BLOG POST

Financial Reporting and the Law

SEC Division of Corporation Finance Director Keith Higgins recently suggested that the SEC will review the rules requiring separate financial statements or separate financial information under certain circumstances for acquired companies, investees, and guarantors. This review will be conducted as part of the SEC’s project to improve its disclosure regime. Although Higgins’s April remarks noted that the information may be quite material to investors, he also observed that the application of these rules may be challenging at times and compliance can be costly. We encourage the SEC Staff to seek information from investors and analysts regarding whether they use the separate financial information and, if so, under what circumstances.

Higgins suggested that the Staff consider whether the rules should have bright-line tests or a more general principle of materiality. Although we believe that the separate financial information should be required only when it is material to investors, we also believe that bright-line tests facilitate and ensure more consistent compliance. Accordingly, we recommend that, based on information from investors and analysts about their use of the separate financial information, the Staff consider revisions to the rules that eliminate, to the extent appropriate, the requirement to file the separate financial information when it is unlikely that the information would be useful to investors and analysts.

With respect to financial statements for acquired companies or to-be-acquired companies, we recommend that the Staff consider whether the company’s income should be evaluated based on a five-year average, which is the approach that reporting companies generally use to determine the pretax income for the denominator of the income significance test. In addition, we suggest that consideration be given to whether the pretax income test should be based on the reporting company’s and the acquired or to-be-acquired company’s pretax income, excluding unusual charges, expenses, or revenue.

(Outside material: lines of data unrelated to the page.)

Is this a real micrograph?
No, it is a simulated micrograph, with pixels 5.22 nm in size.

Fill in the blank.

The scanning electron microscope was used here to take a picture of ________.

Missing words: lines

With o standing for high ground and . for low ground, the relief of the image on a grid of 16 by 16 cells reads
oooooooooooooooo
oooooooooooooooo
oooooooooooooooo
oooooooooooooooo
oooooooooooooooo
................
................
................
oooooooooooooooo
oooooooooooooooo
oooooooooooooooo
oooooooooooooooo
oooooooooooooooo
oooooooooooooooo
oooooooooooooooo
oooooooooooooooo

With respect to financial statements for investees, we recommend that the Staff consider changes to the significance tests as applied to the reporting company and the investee that are similar to those changes recommended in the prior paragraph. In addition, we recommend that the Staff consider eliminating the requirement for separate financial statements for investees for any year other than the most recent fiscal year or for years during the three-year period when the investee did not meet the significance test. In addition, we recommend that the Staff eliminate the requirement for investee financial statements when the reporting company no longer owns an interest in the investee because such financial statements are presumably not material to an investor’s decision to invest in the company.

With respect to financial statements or condensed consolidating financial information for guarantors, we recommend that the Staff evaluate the use of that financial information. The detailed information is probably not material to investors in many cases.